How to Read a Pump Curve


Years ago, making a pump selection meant sitting down with large printed catalogs and flipping through them until you reached a pump curve that fit a project’s hydraulic requirements. Today this process is made much easier through the use of electronic pump curve catalogs. One of the most well-known developers of electronic pump catalogs is Engineered Software and their pump selection software pump-flo. Another popular option for pump selection software is Intelliquip.

All of the curves in this article were generated by Pump-Flo’s web-based pump selection software.

What is a Pump Curve?

A pump curve is a graphical representation of the performance characteristics of a pump.

A pump curve provides a wealth of information regarding the performance capabilities of a pump. Information is plotted on an x-y graph where the x-axis is measured in units of flow and the y-axis is measured in units of head, power, and NPSHr.

For the sake of example, today we’re going to look at a selection made for the following design condition: 1,000 GPM at 100 ft.

Here is one possible pump selection that might be a good fit for that operating condition:

Composite Pump Performance Curve

Head & Flow

The first piece of information provided by a pump curve is the flow that the pump will develop at any given operating head. The curve that provides this information is called the pump performance curve. Some pump curves only provide a single pump performance curve, but most will provide the maximum performance the pump is capable of achieving with a full-trim impeller, the minimum performance the pump is capable of achieving with a minimum-trim impeller, and the performance provided by the design-trim impeller.

The design-trim impeller is the impeller trim the pump selection software has selected as the closest fit to the design condition provided. In this case, the design-trim is 16.3125”, the max-trim is 17” and the minimum-trim is 15”. We know this by looking at the left-hand side of the curve where these three numbers appear.

Pump Performance Curve
Pump Performance Curve

Considering the design trim curve we see that at zero flow, also known as shutoff or dead-head, the pump will develop about 130 ft of head. This is the head the pump would develop if it were operating against a closed valve.

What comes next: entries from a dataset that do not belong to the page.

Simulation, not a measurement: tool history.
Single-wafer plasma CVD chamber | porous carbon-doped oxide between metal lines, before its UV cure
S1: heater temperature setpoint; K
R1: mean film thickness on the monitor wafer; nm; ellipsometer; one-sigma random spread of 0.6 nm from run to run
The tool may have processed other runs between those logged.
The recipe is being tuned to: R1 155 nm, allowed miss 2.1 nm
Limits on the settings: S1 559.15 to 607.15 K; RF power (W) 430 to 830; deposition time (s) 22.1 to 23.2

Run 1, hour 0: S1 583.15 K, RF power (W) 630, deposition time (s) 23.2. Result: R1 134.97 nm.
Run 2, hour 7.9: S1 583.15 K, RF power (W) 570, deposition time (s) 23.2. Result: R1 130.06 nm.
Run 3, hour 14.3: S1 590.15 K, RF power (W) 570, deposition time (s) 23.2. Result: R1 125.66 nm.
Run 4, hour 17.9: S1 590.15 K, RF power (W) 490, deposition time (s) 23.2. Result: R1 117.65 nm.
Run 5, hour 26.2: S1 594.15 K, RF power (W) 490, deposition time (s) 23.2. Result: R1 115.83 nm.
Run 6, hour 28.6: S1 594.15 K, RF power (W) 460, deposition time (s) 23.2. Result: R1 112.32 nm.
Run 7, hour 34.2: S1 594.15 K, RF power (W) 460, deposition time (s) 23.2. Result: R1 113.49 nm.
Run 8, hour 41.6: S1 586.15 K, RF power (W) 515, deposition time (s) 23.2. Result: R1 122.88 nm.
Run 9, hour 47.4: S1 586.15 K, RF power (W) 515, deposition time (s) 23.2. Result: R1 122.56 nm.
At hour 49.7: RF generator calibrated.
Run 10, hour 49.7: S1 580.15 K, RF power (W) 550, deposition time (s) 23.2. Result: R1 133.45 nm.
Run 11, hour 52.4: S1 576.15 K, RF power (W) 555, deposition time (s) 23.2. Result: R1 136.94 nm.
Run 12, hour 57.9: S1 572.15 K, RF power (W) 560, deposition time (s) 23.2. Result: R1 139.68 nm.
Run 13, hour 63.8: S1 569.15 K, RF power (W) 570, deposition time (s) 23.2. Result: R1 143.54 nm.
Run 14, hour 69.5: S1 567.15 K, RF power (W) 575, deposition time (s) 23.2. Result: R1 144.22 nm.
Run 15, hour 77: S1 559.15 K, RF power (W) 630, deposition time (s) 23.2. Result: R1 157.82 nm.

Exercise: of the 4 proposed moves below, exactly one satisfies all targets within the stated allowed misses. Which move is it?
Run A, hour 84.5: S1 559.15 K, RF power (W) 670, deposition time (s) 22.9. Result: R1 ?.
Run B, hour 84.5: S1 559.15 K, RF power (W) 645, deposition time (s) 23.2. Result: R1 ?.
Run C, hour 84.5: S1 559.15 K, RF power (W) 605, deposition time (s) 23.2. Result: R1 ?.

Keep in mind that the actual pressure measured between the pump and the closed valve might exceed this value because a pump ADDS head to the liquid being pumped. In other words, if this pump were operating at shutoff with suction pressure of 20 feet the total head experienced at the pump discharge flange would be 150 ft (20 ft + 130 ft).

Considering the design trim impeller, we see that the following things are true:

  • Shutoff (a.k.a. zero-flow or dead-head) occurs at about 130 ft.
  • The design condition falls very close to the pumps best-efficiency-point (BEP).
  • Provided there is adequate NPSHa, the pump will operate down to approximately 60 ft of head and produce a flow of approximately 1380 GPM at 60 ft.

The maximum (17″) and minimum (15″) trim curves also tell us the possible conditions that the pump could be modified to meet in the future by installing an impeller of a larger or smaller different trim.


In addition to head and flow, most pump performance curves will also provide efficiency information.

The efficiency of a pump is the relationship between the input horsepower required to drive the pump at a given operating condition, and the water horsepower being created by the pump.

If a pump were 100% efficient then the input power required would be equal to the water horsepower being generated by the pump. However, since no pump is 100% efficient, every pump will require more input power than it will generate in water horsepower.

In the case of this pump, the best-efficiency-point (BEP) falls at approximately 1075 GPM at 95 Ft, and efficiency at BEP is 84.1%.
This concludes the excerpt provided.